Cemex, the world’s No. 3 cement maker, on Friday posted a decline in net profit as a peso devaluation took the shine off improving operations, especially in the United States. Cemex which has subsidiaries in more than 30 countries, said its second-quarter net profit totalled $247 million, below expectations, and below $309 million posted in the quarter a year ago. In a Reuters survey, analysts had forecast Cemex’s second-quarter net at $304 million, hurt by foreign exchange losses from a 3 percent depreciation of the peso. Cemex also reported a foreign exchange loss in the quarter of $93 million, compared with a gain a year earlier of $48 million.
"Net profit fell because of the foreign exchange loss, but at the end of the day we are seeing better results" for Cemex, said Francisco Suarez, deputy head of analysts at Banorte.
A US economic rebound has boosted construction in Cemex’s second-largest market and led to an increase in cement and ready-mix volume sales and with a lack of attractive acquisition opportunities on the horizon, Cemex used cash flows to slash net debt by $383 million in the quarter. "The results should help the share price, above all because they are reporting a bigger reduction in debt than was expected," said Vector analyst Carlos Hermosillo.

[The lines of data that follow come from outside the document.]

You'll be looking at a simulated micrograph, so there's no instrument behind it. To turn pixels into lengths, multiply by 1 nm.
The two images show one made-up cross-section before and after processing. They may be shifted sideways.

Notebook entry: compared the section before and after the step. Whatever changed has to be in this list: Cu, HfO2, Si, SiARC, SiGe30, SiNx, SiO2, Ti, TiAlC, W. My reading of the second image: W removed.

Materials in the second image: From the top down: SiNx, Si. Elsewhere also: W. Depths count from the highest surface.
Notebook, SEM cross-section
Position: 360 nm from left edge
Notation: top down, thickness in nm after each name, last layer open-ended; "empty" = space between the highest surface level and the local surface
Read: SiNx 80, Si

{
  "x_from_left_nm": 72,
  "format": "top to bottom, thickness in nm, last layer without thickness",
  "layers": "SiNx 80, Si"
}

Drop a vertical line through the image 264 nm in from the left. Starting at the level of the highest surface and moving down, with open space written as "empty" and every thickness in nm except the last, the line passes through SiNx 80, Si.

"In the absence of acquisitions that meet our strict investment criteria, we will continue in our bias toward de-leveraging throughout the year," said Hector Medina, Cemex’s executive vice president of planning and finance. Earnings before interest, taxes, depreciation and amortization rose 15 percent to $635 million. The Reuters survey forecast EBITDA to come in at $612 million. Cemex said free cash flow in the quarter was $444 million, up 14 percent from the 2003 period. Medina said he was "very confident" Cemex would achieve previously announced full-year guidance of $2.35 billion in EBITDA and $1.35 billion in free cash flow.
Operationally, Cemex’s US unit was the pick of its major markets. Cement volumes in the quarter increased 9 percent and ready-mix rose 7 percent, with profits boosted further by higher prices. Cemex cement prices in the US rose 3 percent in the second quarter and ready-mix volumes were up 4 percent. Medina said it would make another price increase in the United States in July or August because of short supply and low inventories. Medina also did not rule out a third price increase in the United States later in the year. "If we see conditions are proper for another price increase, we’ll go for it," he said. In Cemex’s top market, Mexico, volumes were mixed in the quarter. Cement sold dropped 1 percent and ready-mix volume rose 12 percent. In No. 3 market, Spain, sales were flat.
The company’s net debt at the end of the quarter was $4.969 billion, around $2 billion less than at the height of Cemex’s acquisition spree in the 1990s, which culminated with the 2000 purchase of U.S. cement maker Southdown for $2.8 billion. Cemex closed a three-year $800 million revolving credit facility at the end of the June and used the cash to prepay debt.